False Control

Article author: Kamal Jabarti
Article published at: Apr 28, 2026
False Control

The decision appears clear before entering. The numbers make sense, the cost is calculated, and the plan seems executable. Everything gives the impression that the path is under control, and that what has been estimated can be achieved as expected.

This feeling begins to shift with the first real exposure to the market.

Entering the market does not give you control over the outcome; it places you within an environment that is constantly moving and changing based on factors that are not as visible before execution. What seemed like a straightforward decision turns into a series of interactions you cannot fully control, even if the initial inputs appeared logical.

At this stage, the issue does not appear in an obvious way. Instead, it shows up as small gaps. What was expected does not happen in the same way, and what seemed clear begins to shift gradually. The market does not remain in the state you entered based on; it continues to move and reshape itself according to the behavior of others, not your plan alone.

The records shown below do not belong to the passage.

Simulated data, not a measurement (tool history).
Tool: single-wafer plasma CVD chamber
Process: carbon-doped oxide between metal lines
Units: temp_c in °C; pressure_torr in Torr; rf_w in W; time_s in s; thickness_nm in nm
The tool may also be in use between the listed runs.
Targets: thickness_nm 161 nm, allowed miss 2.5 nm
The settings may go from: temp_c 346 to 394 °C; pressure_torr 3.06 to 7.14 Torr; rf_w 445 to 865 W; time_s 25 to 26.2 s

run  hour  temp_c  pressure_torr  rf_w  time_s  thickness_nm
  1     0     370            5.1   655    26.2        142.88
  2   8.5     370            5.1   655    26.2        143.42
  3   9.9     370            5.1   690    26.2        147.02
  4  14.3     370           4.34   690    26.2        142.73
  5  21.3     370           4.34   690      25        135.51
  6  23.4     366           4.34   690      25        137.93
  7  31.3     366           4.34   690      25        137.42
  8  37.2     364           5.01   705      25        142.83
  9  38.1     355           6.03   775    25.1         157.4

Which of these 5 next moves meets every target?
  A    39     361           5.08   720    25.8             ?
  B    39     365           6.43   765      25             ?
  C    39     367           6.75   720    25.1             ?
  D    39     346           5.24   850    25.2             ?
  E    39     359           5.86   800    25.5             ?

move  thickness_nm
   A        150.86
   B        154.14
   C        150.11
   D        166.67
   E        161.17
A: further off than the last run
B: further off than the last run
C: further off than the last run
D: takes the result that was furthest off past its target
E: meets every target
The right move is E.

Prices may change within a short period, new competition may appear, supply terms may shift, or demand may drop at an unexpected time. These changes are not necessarily surprising on their own, but they were not truly part of the initial perception when the decision was made.

As execution continues, these gaps begin to accumulate. The outcome does not collapse suddenly, but it no longer aligns with what was expected. Maintaining the same level requires more effort, and flexibility becomes a necessity rather than an option.

For example, a product may be entered based on clear demand and a reasonable price, with a supplier offering acceptable terms. At first, operations move normally and indicators appear positive. But over time, the market shifts, competition increases, prices change, and details emerge that were not accounted for with the same weight. What once seemed like a solid decision turns into a situation that requires constant adjustment just to stay balanced.

What happens here is not a flaw in execution as much as it is a result of assuming that entering the market means having control. In reality, control is limited, and outcomes are not shaped by the decision alone, but by how that decision interacts with a changing environment.

Entering the market is not measured by how clear the idea is before execution, but by how well you can respond to what changes after it. The more this aspect is missing from the initial assessment, the more fragile the decision becomes—even if it seemed logical at the start.